Where else do you allocate your resources?

Food Security operations which cover rice production and animal husbandry for instance represent about 7 million USD a year. There is also a significant water sanitation programme because without water there is no life. Most people have now access to clean water. It doesn't necessarily come out of a tap, but they have access to clean water. A recent survey that we did in Monrovia shows that 70% of the population said to have access to clean water. In the early days, water was seen as a commodity which was provided free of charge. However, water was provided not only to the populations but also to the brewery, to Coca-Cola, as well as to embassies. This situation was difficult to justify. Those who could afford to pay should pay. So in 1997, a revenue management programme determining a commercial tariff for water was agreed. Very quickly this was generating enough revenue to cover most of the expenditures of the programme in local currency. A project, which had been 100% subsidised by international taxpayers was becoming income generating. This process showed to Liberians that water was a commodity, and not a free right. People were receiving pure and clean water, which had been treated and that process had a cost. This was all done through local institutions thus building capacity skills.

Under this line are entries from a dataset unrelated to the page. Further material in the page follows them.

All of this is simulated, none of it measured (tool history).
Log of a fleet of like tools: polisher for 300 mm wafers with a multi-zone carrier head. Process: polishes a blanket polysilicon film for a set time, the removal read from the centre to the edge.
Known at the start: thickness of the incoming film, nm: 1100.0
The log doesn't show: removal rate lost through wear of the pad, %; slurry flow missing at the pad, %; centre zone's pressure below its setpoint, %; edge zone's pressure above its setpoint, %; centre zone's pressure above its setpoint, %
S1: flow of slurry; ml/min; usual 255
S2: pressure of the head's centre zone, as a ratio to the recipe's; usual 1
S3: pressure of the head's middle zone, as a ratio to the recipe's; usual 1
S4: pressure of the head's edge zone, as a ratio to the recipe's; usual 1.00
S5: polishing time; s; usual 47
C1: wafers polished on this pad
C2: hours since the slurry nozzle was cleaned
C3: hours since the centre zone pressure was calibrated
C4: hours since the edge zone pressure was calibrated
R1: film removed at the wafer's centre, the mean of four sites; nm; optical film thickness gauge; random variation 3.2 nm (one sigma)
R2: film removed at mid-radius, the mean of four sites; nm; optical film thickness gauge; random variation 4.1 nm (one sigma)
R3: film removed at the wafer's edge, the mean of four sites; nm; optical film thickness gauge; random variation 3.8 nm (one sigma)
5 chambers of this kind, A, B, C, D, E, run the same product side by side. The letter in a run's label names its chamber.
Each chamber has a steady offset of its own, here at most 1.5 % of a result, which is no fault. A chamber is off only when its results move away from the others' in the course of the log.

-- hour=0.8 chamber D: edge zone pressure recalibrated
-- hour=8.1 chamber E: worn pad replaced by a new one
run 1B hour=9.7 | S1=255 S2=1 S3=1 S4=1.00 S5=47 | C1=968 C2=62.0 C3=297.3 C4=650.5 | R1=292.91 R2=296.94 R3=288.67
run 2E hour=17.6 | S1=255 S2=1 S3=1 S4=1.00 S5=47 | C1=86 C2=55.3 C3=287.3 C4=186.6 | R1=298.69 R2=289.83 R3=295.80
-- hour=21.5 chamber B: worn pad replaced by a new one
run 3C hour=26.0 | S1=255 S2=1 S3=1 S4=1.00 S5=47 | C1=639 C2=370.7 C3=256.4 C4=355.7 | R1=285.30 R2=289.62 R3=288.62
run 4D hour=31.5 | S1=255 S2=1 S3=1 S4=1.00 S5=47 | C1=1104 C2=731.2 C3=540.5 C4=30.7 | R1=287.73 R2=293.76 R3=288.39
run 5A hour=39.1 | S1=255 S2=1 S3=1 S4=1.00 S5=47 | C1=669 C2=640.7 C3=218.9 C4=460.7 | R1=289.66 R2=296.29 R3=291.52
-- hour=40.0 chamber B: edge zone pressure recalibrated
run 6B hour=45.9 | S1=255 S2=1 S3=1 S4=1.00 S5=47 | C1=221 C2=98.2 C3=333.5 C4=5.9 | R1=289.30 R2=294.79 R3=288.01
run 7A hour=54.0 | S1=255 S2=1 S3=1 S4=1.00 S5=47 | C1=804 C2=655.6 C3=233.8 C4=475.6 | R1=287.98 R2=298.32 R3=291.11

How would you explain the lack of electricity supply?

There are only two capitals in Africa, which don't have electricity. One is Monrovia and the other is Mogadiscio. The reason being that the market here is not sufficiently developed to justify the level of investment that would be required to generate a commodity. Electricity can only be produced if there is a market that will somehow pay for it. If it has to be 100% subsidised by the international community taxpayer it will not happen. You can't live without water, but you can live without electricity. It is not seen as a survival issue, but it is important for the future of this country. Electricity is needed here. A figure that is not very well known, is that Liberian Electricity Corporation, LEC, which has no money, is owed 80 million USD, by other parastatals and government, for electricity produced between 1981 and 1989, which was never paid for. That is the problem faced here, distributing commodities and not receiving revenues.

As far as privatisation is concerned, would institutions such as LEC be concerned?

Investors have to look at the long-term. They should also not be alone in investing. There are many institutions that may get involved in a practical way, such as the World Bank. Privatisation will happen. Privatisation of public utilities is the future for Liberia, as it has been the future for many other countries. It has to be done in a transparent way. There are companies in Europe, in the States, in Asia who would be willing to come in and get involved. They would need to be experts in their field and have an experience of situations like Liberia. It is not just the electricity sector, there are about five utilities that need to be studied for privatisation: electricity is one, water and sewage, telecommunications, the National Port Authority and the airports. The future for these utilities is in the private sector. We will do what we can to favour an enabling environment for the private sector. The President has committed himself on many occasions to the private sector, on providing a legal framework, which would encourage the private sector. But that is still not there. Institutions like the World Bank could help the government to achieve this clear enabling environment by providing assistance, advice and guidance as to how it could be done.

Can we expect a better recognition of Liberia abroad?

Liberia is recognized abroad. It is the oldest Republic in Africa. It is a member of virtually all international institutions. You probably refer to the image of Liberia abroad, which is not what it should be because of the concerns regarding Liberia's alleged involvement in what is happening in neighbouring countries. Liberia is also paying the price for a very savage civil war; and people's memories are still there of a country with child soldiers, and quite horrible human rights atrocities. And that is still fresh; it is not forgotten.

As I was asking earlier, how significantly has Liberia evolved, in the past three years?

I think you have to put it into perspective. No matter what people say about conditions today, I keep saying that it was much worse 3 years ago, or 5 years or 7 years ago. Everything is relative. Liberia is definitely moving forward, in the sense of achieving a certain level of peace and stability. It is far from where it should be, but since 1997 there has been some major improvements although there still are some major issues that must be constantly monitored. In general, Liberia is moving towards peace and stability; compared with what it was in 1997, and in 1990 when it was in total anarchy and chaos. On the other hand, there are many things that could have been done to open up the economy or encourage Liberians to get involved in the economy. But then, in some way they are lucky compared to countries like Angola or Sudan who lost a whole generation, who have never experienced peace. Liberia suffered for 7 years only. Some parts of Africa do still not know peace. Liberians have an opportunity to erect from the ashes a new Liberia, which is a fair Liberia where all Liberians have access to basic services. One of the causes of the civil war was inequality in access to basic services and the distribution of wealth before 1990 and before 1980. In this country, during the late 1980s, there were more PhDs per capita than in any other country in Sub Saharan Africa, yet at the same time, this country had one of the highest adult illiteracy rates in Africa. You had the two extremes. It was the same in the Health sector. Liberia has to make sure that the roots of that conflict don't grow back.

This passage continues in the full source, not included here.